Original URL: http://www.theregister.co.uk/2012/11/12/amd_firepro_s10000_gpu_card/

AMD fires off crazy-fast FirePro double-whammy GPU card

Aimed at servers and heavy-duty workstations

By Timothy Prickett Morgan

Posted in HPC, 12th November 2012 23:55 GMT

SC12 AMD, a company that knows a thing or two about building powerful graphics processors, has whipped out a card that has more flops than either Nvidia's K20 high-end GPUs or Intel's x86-based Xeon Phi coprocessors.

That's one sure way to cut through all the noise that Nvidia and Intel are making about their just-released offerings: performance.

Like other double-whammy products out there, whether they're CPUs or GPUs, the FirePro S10000 has to gear back the clock speeds on the "Graphics Core Next" GCN) GPUs on the card so it doesn't overheat or cause the server or workstation into which it is lovingly slipped to burst into flame.

FirePro, indeed.

In the Radeon HD 7870 and 7850 cards introduced in March, the GCN GPUs are clocked at 1GHz and 860MHz, respectively. The FirePro S10000 card sports two of AMD's high-end "Tahiti" GPUs spinning at 825MHz.

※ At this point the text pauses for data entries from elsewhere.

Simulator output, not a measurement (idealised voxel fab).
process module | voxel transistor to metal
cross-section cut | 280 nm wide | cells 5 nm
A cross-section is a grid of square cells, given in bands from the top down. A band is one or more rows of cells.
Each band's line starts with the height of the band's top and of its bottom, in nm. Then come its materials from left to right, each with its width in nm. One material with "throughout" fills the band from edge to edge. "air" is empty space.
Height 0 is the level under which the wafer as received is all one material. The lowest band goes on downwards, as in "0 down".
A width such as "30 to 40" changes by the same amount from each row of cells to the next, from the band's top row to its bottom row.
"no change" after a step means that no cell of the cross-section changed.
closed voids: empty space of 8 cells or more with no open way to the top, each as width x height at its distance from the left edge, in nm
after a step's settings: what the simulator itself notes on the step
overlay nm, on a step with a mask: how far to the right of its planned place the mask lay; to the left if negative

Each Tahiti GPU has 1,792 stream processors, just like in the single Tahiti GPU used in the existing FirePro S9000 card. But that single-GPU card runs the cores at 900MHz and the GDDR5 graphics memory at 5.5GHz to deliver its 3.23 teraflops of single-precision and 806 gigaflops of double-precision floating point performance.

With the FirePro S10000, not only is the GPU geared down to 825MHz, but the memory is similarly downshifted to 5GHz. The memory interface is 384-bit wide on each GPU, with two blocks of GDDR5 memory yielding a total of 6GB. (This could be a little skinny on the memory for some HPC workloads, given that the S9000 card has 6GB of memory for one Tahiti GPU.) Each GPU can access 240GB/sec of memory bandwidth linking to each 3GB chunk of GDDR5 memory.

Because the card is double-stuffed, it can deliver a very impressive 5.91 teraflops SP and 1.48 teraflops DP in peak floating point oomph.

The FirePro S10000 dual-GPU card

The FirePro S10000 dual-GPU card

By doubling up the GPUs on the card, the thermal design point goes up to 375 watts, compared to 225 watts for the single-GPU S9000, and if you are trying to cram as much floppage as you can get into a server or workstation, this is a good tradeoff.

The S9000 costs $2,499 at list price while the S10000 costs $3,599, and if you do the math the S10000 delivers $6.48 per DP teraflops per watt, while a pair of S9000s will give you $6.89 per DP teraflops per watt.

That's not much of an improvement, mind you, but recall that the S10000 takes up only one x16 slot in a server or workstation, and two S9000s will eat up two slots.

The cost of each SP or DP flops is a bit lower with the S10000, too – to be precise, 21.3 per cent. So for companies wanting to build GPU-goosed clusters or workstations, the S10000 is going to be preferred over the S9000 because it eats up less space and delivers better value.

The S10000 is not just a compute engine for OpenCL applications; it's also a video card if you want to use it for visualization. (Or, for some workloads, you might use a bunch of these for compute and then shift over to visualization when the number-crunching is done.)

The S10000 has one DVI port and four Mini DisplayPorts. The card supports AMD's Eyefinity multiple-display feature, but does not support its CrossFire feature, which allows the ganging up of multiple GPUs to drive a single display two, three, or four times faster if you add that many cards. (If you do that, you either don't have children or you are the coolest dad in the neighborhood.)

You have to have a pretty fat power supply to use an S10000, of course, and the question then becomes how many of these FirePro S10000s can you cram into the workstation or the server before the fire marshall comes around.

AMD says that you need a PCI-Express 2.0 or 3.0 x16 slot to use this card, and a 3.0-generation slot is preferable to get the best performance. That means you need a workstation or a server using the Xeon E3-1200 v2 or Xeon E5 processor from Intel, since these are the only machines that support PCI-Express 3.0 at the moment.

You need a box with a 750 watt or higher power supply with two 150 watt PCI-Express AUX 8-pin power connectors. And with three fans needed to cool the card itself, you might want to have a pretty powerful cooling system for your chassis, as well.

Your server or workstation needs to have 2GB of system memory, and you need to be running Linux or Windows Vista, 7, 8, or Server 2008 R2 SP1.

And yes, it can play Crysis. ®